Nationwide monsoon rainfall was nearly 40% below normal as of Wednesday, according to data from the India Meteorological Department (IMD). The June–September monsoon season accounts for the majority of India’s annual rainfall and remains critical for agriculture, water availability, and economic activity.
The delayed and uneven onset has already started affecting sowing activity for key kharif crops, including rice and soybeans while sectors such as construction are also feeling the impact of lower rainfall.
The weak monsoon marks one of the earliest signs of El Niño’s influence on global weather patterns this year. Historically associated with drier conditions across South Asia, El Niño is expected by global forecasters to emerge as one of the stronger episodes in recent years.
The IMD, in its latest long-range forecast, has projected rainfall at 90% of the Long Period Average (LPA) for the June–September season, lower than its earlier estimate of 92%, indicating a below-normal monsoon.

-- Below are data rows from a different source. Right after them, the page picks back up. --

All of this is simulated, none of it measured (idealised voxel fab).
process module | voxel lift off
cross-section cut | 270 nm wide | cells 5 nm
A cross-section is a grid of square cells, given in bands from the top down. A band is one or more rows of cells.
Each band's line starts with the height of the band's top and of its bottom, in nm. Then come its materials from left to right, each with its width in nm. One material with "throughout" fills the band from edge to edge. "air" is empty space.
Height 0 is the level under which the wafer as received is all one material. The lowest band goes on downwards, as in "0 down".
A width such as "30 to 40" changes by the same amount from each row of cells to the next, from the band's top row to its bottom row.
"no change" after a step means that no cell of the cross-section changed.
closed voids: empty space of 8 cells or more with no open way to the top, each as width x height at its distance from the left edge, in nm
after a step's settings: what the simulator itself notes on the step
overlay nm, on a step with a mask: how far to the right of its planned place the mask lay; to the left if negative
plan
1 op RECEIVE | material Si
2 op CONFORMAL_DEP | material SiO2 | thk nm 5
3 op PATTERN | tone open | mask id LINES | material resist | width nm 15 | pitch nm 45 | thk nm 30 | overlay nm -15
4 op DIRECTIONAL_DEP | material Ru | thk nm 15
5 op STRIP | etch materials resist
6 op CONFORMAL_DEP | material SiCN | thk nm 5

More significantly, the probability distribution suggests an 84% likelihood of sub-normal rainfall — sharply higher than the 66% probability projected in April.
Rainfall is expected to remain below normal across large parts of India’s monsoon core zone, which includes many of the country’s rainfed agricultural regions. Weather models suggest dryness may persist through July and August, particularly across northwest and central India.
The IMD also noted that sea surface temperatures are consistent with the development of El Niño conditions during the monsoon period while the Indian Ocean Dipole remains neutral. Forecasts by the US National Oceanic and Atmospheric Administration (NOAA) indicate a high probability of at least a moderate El Niño emerging during the season.
Historical data shows that while El Niño does not automatically lead to weak monsoons, stronger episodes significantly increase that risk. Since 1951–52, India has witnessed 25 El Niño years, with 12 of the 16 moderate-to-strong events coinciding with below-normal or deficient rainfall.
A deficient monsoon continues to pose risks to agriculture and rural incomes, although the Indian economy today is less dependent on rainfall than in earlier decades.
Since 1951–52, India has recorded 23 years of contraction in agricultural gross value added (GVA), with nearly 57% occurring during El Niño years. However, the relationship between rainfall and economic growth has weakened over time.
Agriculture’s share in India’s GVA has fallen sharply from 53.2% in FY51 to 16.8% in FY26 while services now account for more than half of the economy.
Expansion in irrigation infrastructure has also improved resilience. Gross irrigated area as a share of total sown area has increased from 17.1% in FY51 to nearly 60% in FY24, reducing dependence on rainfall.
Government efforts to promote climate-resilient agriculture, including drought-resistant crop varieties and water-efficient crops such as millets and pulses, have also strengthened the sector’s ability to absorb weather shocks. Still, agriculture remains India’s largest source of employment, accounting for 43% of total jobs in 2025, according to PLFS data, making rainfall disruptions economically and socially significant.
A weak monsoon could also affect food inflation through lower crop output and supply disruptions.
Perishable food categories such as tomatoes, onions and potatoes remain particularly vulnerable during El Niño years due to heatwaves and erratic weather.
Pulses are another concern, with historical evidence showing repeated declines in acreage and yields during El Niño episodes.
Imported food inflation may also emerge as a risk, especially for edible oils. India’s dependence on imports from countries such as Malaysia and Indonesia — both vulnerable to El Niño-related weather disruptions — could place upward pressure on domestic palm oil prices. However, India appears better positioned than during previous El Niño episodes.
Reservoir storage levels stood at 30.4% of full reservoir capacity as of May 2026, above the average seen during recent El Niño years. Wheat and rice buffer stocks were also at record levels at the end of April, offering a cushion against supply shocks and food inflation.
The government has additionally identified 197 vulnerable districts and prepared state-wise contingency plans to minimise disruption.
Analysts note that while aggregate macroeconomic risks remain manageable, the impact is likely to vary sharply across states depending on factors such as irrigation coverage, crop mix, reservoir levels, and dependence on agriculture.